Said the Guests: Jonathan Lethem
by Sean
Please note: MP3s are only kept online for a short time, and if this entry is from more than a couple of weeks ago, the music probably won't be available to download any more.


Jonathan Lethem writes books. Shorter things too, but he's probably best known for writing books. Fortress of Solitude, for instance, is a novel about friendship and Brooklyn and jazz and rock'n'roll. It's about comics and loss and life. It's about magic - several kinds of magic. The cool kind of magic. The kind you leave at the bottom of your pockets for the moments you might need it. Like an alcoholic keeps a little bit of liquor in a back cabinet.

Jonathan composed about music and birds for the mp3blog Moistworks earlier this year. Go look.

I wrote to Jonathan almost a year ago, asking him to write something for us. I can't express how sweet my creaky heart sang when he followed through. -- sean

Danielle Howle - "Still in Love with You" [buy]
Johanna Billing - "You Don't Love Me Yet" [info]
Vulgar Boatmen - "You Don't Love Me Yet" [buy]

It was Southern California in those days. We all worked in a used record store and we all were a certain age, a clerk’s age, the long middle of our twenties, already wrecked. Some of us were in their thirties already! All the clerks played vinyl on a turntable behind the counter in turns, getting royally sick of one another’s music, a certain bluegrass album a dozen times and you’d start trying to time your lunch break to that track about the horse. Somebody else played African music and you might be coming around slowly. The Go-Betweens, every album was on a different label, it was like putting together a puzzle. All the best bands were from New Zealand, mostly, except if they came from Australia. The guy with the suit and the clipboard from ASCAP came around and said we’d have to pay royalties on the songs we played behind the counter since they were being broadcast in a public place and we said they were only for our own pleasure, our customers didn’t even like to hear music, everyone else tittering behind their hands while someone offered this explanation. We’d all been in a band or were about to have been in one or else just owned a leather jacket. Confused about the difference between Syd Barrett and Roky Erickson and Robyn Hitchcock among other things. Everyone was always breaking up, the record store was even built on a fault. A chasm between failing to start and not knowing when to quit. Embarrassed to say you were applying to grad school. Somebody started coming in early and got promoted to manager. Big Dipper, Big Star, Big Daddy. The Fastbacks. The first CD came along, some rock critic dropped it off with a bunch of other comps he was selling and we regarded it like the apes in 2001. Letting some high school punks sell a zine on the magazine rack, they looked at you like you were an adult. One day your life would start. In the meantime we all worked in a used record store.

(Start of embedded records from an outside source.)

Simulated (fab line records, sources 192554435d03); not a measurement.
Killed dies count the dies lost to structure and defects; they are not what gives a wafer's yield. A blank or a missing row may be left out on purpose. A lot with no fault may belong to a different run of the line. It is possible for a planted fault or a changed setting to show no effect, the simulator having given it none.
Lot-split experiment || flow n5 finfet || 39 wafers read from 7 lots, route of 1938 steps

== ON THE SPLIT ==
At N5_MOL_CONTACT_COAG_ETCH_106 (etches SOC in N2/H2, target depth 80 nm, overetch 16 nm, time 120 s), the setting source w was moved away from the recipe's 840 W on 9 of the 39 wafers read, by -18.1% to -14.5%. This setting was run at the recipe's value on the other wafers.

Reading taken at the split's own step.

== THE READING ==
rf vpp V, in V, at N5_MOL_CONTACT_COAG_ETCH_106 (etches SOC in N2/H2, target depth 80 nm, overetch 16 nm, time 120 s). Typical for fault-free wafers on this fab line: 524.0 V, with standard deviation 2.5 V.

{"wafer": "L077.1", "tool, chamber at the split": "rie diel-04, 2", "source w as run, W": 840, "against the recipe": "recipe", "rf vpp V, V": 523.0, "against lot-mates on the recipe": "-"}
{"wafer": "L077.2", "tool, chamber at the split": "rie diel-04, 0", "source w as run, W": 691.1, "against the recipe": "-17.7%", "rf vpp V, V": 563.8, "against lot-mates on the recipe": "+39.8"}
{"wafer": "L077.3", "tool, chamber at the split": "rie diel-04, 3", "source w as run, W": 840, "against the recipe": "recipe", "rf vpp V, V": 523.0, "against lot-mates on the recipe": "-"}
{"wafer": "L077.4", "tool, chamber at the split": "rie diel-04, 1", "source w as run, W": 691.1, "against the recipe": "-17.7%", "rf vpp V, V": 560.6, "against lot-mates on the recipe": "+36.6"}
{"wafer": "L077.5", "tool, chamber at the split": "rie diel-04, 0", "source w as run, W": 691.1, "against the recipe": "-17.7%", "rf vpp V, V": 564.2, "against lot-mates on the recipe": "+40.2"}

[Jonathan Lethem's next novel will be published in March 2007.]

(Previous guest-blogs, in and out of the Said the Guests series: Will Butler (Arcade Fire), Al Kratina, Eugene Mirman, artist Dave Bailey, Agent Simple, artist Keith Andrew Shore, Owen Ashworth (Casiotone for the Painfully Alone), artist Kit Malo with Alden Penner (The Unicorns) 1 2, artist Rachell Sumpter, artist Katy Horan 1 2, David Barclay (The Diskettes), artist Drew Heffron, Carl Wilson, artist Tim Moore, Michael Nau (Page France), Devin Davis, Will Sheff (Okkervil River), Edward Droste (Grizzly Bear), Hello Saferide, Damon Krukowski (Damon & Naomi), Brian Michael Roff, Howard Bilerman (producer: Silver Mt. Zion, Arcade Fire, etc.). There are many more to come.)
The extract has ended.